Installing Linux on laptops still isn’t as easy as it should be. I installed Ubuntu 9.04 (”Jaunty”) on a Sony Vaio today, only to find that

  • WiFi — on an Atheros AR242x controller — was working, but very slowly. I got no more than 23-80kB/sec on a 12Mb/sec connection, and frequently got as little as 1 kB/sec.
  • Video effects weren’t supported on the Intel GM965/GL960 Integrated Graphics Controller (they were supported on Vista and Windows 7) because of a known bug.

I fixed the wifi by using the Windows driver for the Atheros AR242x with ndiswrapper as described here. (Although the page says Jaunty doesn’t have this problem, it did.)

The video effects were fixed by following this thread from UbuntuForums.

Looks like the year of Linux on the desktop/laptop is still a few years off.

5 Comments

8 June 2009 4:41 pm

5 Responses to “Installing Ubuntu Jaunty Jackalope on a Sony Vaio”

  1. Installing Ubuntu Jaunty Jackalope on a Sony Vaio | Ubuntu-News - Your one stop for news about Ubuntu Says:

    [...] be. I installed Ubuntu 9.04 (”Jaunty”) on a Sony Vaio today, only to find that…. More here WiFi — on an Atheros AR242x controller — was working, but very slowly. I got no more than [...]

  2. animaster Says:

    Which VAIO are you using? I am using Ubuntu 9.04 on my VGN-SZ430N and almost everything works out-of-the-box.
    The only unfunctional components are fingerprint sensor and brightness control.

  3. Prasenjeet Says:

    A VGN-NR32M/S. I don’t think I’ve gotten the brightness control to work either — but I can blame Sony for that, I guess. But shipping Jaunty with broken wireless *and* display drivers … not cool.

  4. Annoyed Says:

    “Looks like the year of Linux on the desktop/laptop is still a few years off”

    That looks like such an ignorant comment. Try installing Windows on a machine it’s not built for, without the drivers, without co-operation from hardware manufacturers. You’ve been so brainwashed by the Microsoft Kool Aid you can’t think straight.

  5. Prasenjeet Says:

    Stop hiding behind the “oh hardware manufacturers don’t cooperate” line.

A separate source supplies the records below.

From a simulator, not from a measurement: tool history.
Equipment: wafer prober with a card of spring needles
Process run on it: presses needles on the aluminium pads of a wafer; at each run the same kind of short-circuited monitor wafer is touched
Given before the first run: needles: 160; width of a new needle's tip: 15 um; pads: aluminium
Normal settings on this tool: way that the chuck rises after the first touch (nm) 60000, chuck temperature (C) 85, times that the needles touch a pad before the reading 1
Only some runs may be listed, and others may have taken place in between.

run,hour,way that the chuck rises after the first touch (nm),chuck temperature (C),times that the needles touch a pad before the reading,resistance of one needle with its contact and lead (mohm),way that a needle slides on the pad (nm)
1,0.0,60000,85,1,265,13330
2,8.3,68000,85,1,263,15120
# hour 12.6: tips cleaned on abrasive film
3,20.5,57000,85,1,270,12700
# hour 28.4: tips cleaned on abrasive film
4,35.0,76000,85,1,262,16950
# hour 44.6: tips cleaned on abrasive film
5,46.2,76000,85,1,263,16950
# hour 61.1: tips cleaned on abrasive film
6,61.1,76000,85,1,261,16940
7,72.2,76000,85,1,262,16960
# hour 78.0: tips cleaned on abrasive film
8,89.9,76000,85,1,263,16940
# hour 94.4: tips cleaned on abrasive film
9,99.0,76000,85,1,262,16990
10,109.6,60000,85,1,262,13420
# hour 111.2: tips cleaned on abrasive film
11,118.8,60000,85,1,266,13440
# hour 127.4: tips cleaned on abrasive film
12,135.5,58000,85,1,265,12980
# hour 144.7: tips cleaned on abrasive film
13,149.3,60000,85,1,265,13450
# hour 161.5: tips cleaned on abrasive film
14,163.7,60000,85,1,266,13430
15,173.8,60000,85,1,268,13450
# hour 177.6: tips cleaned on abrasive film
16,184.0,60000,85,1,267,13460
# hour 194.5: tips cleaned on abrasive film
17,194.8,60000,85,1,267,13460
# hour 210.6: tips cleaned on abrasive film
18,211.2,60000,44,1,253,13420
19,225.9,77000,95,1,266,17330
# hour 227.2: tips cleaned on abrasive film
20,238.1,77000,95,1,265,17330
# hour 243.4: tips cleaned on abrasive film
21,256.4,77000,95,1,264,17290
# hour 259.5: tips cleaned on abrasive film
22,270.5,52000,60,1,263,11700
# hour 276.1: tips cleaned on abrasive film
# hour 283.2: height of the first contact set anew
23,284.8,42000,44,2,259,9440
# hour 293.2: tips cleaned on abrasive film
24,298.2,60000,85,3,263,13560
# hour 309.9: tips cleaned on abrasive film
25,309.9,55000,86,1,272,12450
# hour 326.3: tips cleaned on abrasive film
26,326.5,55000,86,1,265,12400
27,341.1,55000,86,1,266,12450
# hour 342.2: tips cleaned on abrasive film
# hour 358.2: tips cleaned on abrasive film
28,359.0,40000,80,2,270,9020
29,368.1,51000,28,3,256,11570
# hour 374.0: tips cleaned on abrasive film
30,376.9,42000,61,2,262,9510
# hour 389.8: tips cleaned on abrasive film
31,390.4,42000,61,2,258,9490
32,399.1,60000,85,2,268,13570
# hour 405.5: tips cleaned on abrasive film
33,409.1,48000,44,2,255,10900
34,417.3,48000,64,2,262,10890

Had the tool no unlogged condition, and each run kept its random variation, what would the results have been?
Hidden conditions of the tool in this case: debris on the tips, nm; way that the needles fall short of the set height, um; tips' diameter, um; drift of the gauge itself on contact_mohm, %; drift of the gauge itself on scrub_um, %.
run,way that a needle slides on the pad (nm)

    The Atheros drivers are open source. So are the Intel display drivers. In the case of the display drivers, they even worked in Ubuntu 8.10. Canonical basically said, right, let’s ship even though we have a nasty regression that affects one of the most common display cards out there. You don’t see too many responsible software vendors do that.